Executive Coaching
There are many definitions of executive coaching; I’ve chosen this one for its simplicity: “Executive coaching is a partnership that focuses on developing high-performance leadership and management to achieve organizational goals.” Coaching is used to improve performance by identifying and enhancing strengths and modifying behaviors that impede success.
As your Executive Coach, I listen, observe, reflect and customize to your individual needs. I seek solutions and strategies from you because I believe you are naturally creative and resourceful. My job is to provide support and offer challenges that will ignite your personal resources of energy, wisdom, and skills. These abilities are within you and are just waiting to be set in motion.
Just as there are many definitions of coaching, there are also many diverse ways to approach a coaching engagement. I have a myriad of tools, techniques, and resources at my disposal that I will use throughout the coaching process, however, I generally begin to build the foundation between the client and myself by examining three specific areas of interest:
- Organizational or situational context — the culture, system, structure, organization, and stakeholder relationships in which the leader performs and manages.
- Personal Strengths — talents, desires, resources, challenges and development opportunities.
- Life Harmony — a holistic look at the leader’s life situation that impacts their family, community, spirituality, finances, and quality of life.
- After careful review, I proceed to the following steps:
- Explore: Define the situation and discuss the intended results — What is the outcome you would like to see? What are the changes that need to happen? What will occur if this doesn’t happen? What will occur if it does happen? How will you know when you’ve met your goals?
- Discover: Assess the situation by gathering data — Who are you? What are your desires, aspirations, likes, dislikes, strengths, development opportunities from your own, your supervisor’s, and your stakeholders’ perspectives? What is your personality like? How do you interact with others? How do you communicate when in conflict? Who are you as a leader? How do you compare yourself with other successful leaders?
- Transform: Plan the coaching engagement and act upon it — Coaching follows an inside–out approach, that is, as a person obtains clarity on the inside, the outside begins to move in the desired direction. This is the bulk of the coaching process and it takes shape in several different ways: two to three full days of observational coaching, discussion of assessment results, one hour coaching sessions one or two times per month (face-to-face or over the phone), and occasional emails or spot coaching. The approach will be customized to suit your individual and⁄or organizational situation.

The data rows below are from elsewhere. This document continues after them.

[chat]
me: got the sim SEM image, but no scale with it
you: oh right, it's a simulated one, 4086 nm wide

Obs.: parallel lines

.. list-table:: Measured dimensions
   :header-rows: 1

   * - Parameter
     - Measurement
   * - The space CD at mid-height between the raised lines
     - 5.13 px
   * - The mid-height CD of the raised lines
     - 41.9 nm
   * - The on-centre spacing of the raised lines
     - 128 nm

- Create: Review the results — Are you where you want to be? What has worked? What hasn’t worked? What has shifted for you? What changes have you embraced? What still needs work? What does your supervisor think? What do your stakeholders think?
It’s important to note that coaching is not a linear process. Many of these target areas will be visited and revisited throughout the coaching engagement as needed to produce the desired changes and identify results. Sometimes, the intended outcome evolves during the engagement. When that happens, all areas must be revisited to ensure we’re on track to achieve the best results.